Xiaomi Scooter

Xiaomi Integrates Voice Assistant into Child’s Electric Scooter

Chinese tech giant Xiaomi’s new electric scooter for children includes a voice assistant to teach kids how to ride. The company’s subsidiary Ninebot showcased new electric scooters at an online product reveal event this week. Including the Ninebot Nano self-balancing scooter and its AI-powered teacher.

Scooter Talk

Xiaomi’s scooters evolved from Segway, the famously failed scooter company now owned by the Chinese firm. The event focused mostly on the new Ninebot Electric Scooter Air T15 for adults, which connects with the user’s smartphone, but doesn’t include a voice assistant. The Ninebot Nano, a smaller version of the main scooter aimed at the children’s market, includes an AI voice ostensibly as a way of teaching a child how to ride the scooter. The scooter as a whole is clearly designed to entice children, with halo lights on the wheels, a rear lamp that is supposed to evoke robot eyes while improving visibility, and white, pink, and blue color options for the scooter. The voice assistant meanwhile, offers both instructions for riding and safety tips. Parents can set the scooter to three different modes that limit speed, with even the highest level approximately 8.5 miles per hour. The voice assistant is built into the system, but the scooter can connect to smartphones by Bluetooth to make the speakers play music.

Kidding Around

An integrated teacher and safety adviser for kids learning how to use the scooter is a clever way to reassure parents concerned about their children riding the vehicle. It’s still early days for child-specific voice AI, but teaching aides and toys are likely to be the most popular ways of using the technology. Xiaomi’s scooter AI combines both aspects in one vehicle. Toy manufacturers are building more smart toys that can be controlled by a voice assistant, often with educational themes. In the U.S., Amazon and Google have both been rapidly expanding their portfolio of voice apps and devices for children, like the Echo Dot Kids Edition and the My Story Time Google Action. Google has even created a whole new voice assistant for teaching kids how to read.
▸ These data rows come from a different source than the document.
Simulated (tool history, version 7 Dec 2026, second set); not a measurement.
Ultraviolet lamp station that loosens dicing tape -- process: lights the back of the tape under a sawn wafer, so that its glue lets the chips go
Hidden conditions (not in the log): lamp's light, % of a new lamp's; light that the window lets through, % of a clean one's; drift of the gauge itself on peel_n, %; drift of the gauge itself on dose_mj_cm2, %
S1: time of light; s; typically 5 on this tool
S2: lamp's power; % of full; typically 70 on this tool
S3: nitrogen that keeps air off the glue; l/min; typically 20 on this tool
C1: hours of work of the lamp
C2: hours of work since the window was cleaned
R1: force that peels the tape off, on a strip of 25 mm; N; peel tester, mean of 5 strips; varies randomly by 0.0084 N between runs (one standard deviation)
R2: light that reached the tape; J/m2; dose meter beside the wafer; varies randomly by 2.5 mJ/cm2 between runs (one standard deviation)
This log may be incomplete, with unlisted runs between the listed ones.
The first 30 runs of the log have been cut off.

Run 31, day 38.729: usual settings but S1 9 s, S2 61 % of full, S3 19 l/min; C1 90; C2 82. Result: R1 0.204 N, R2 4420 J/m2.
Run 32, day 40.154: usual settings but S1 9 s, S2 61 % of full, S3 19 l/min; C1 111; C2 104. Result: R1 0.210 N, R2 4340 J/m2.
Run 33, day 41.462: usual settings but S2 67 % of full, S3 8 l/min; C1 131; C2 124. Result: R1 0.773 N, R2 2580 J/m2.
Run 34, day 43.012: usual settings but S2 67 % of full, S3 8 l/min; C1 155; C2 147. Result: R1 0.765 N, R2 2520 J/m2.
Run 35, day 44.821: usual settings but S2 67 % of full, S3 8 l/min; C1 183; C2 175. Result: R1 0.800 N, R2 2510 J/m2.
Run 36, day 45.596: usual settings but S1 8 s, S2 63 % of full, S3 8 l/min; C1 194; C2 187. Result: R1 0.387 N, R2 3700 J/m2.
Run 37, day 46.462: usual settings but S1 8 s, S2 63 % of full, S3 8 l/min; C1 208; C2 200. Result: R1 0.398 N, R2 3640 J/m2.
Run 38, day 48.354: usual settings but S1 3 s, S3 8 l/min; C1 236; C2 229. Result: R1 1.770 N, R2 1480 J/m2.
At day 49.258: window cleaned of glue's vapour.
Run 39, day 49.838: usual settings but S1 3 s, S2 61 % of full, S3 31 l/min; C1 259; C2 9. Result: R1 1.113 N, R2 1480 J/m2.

There are some potential pitfalls that Xiaomi hasn’t said if it addressed. Kids don’t speak the same way as adults, regardless of language. That can make it harder for a voice assistant to understand what they are saying. Excitement during a scooter ride probably won’t help either. Addressing that discrepancy could require Xiaomi to create a child-specific voice recognition platform like the one built by Irish startup SoapBox Labs. There’s also some evidence that children, especially younger ones, distrust voice assistants. That could be problematic when it prompts the child to take precautions. Still, you can expect a lot more toys and tools for kids with voice assistants included over the next few years.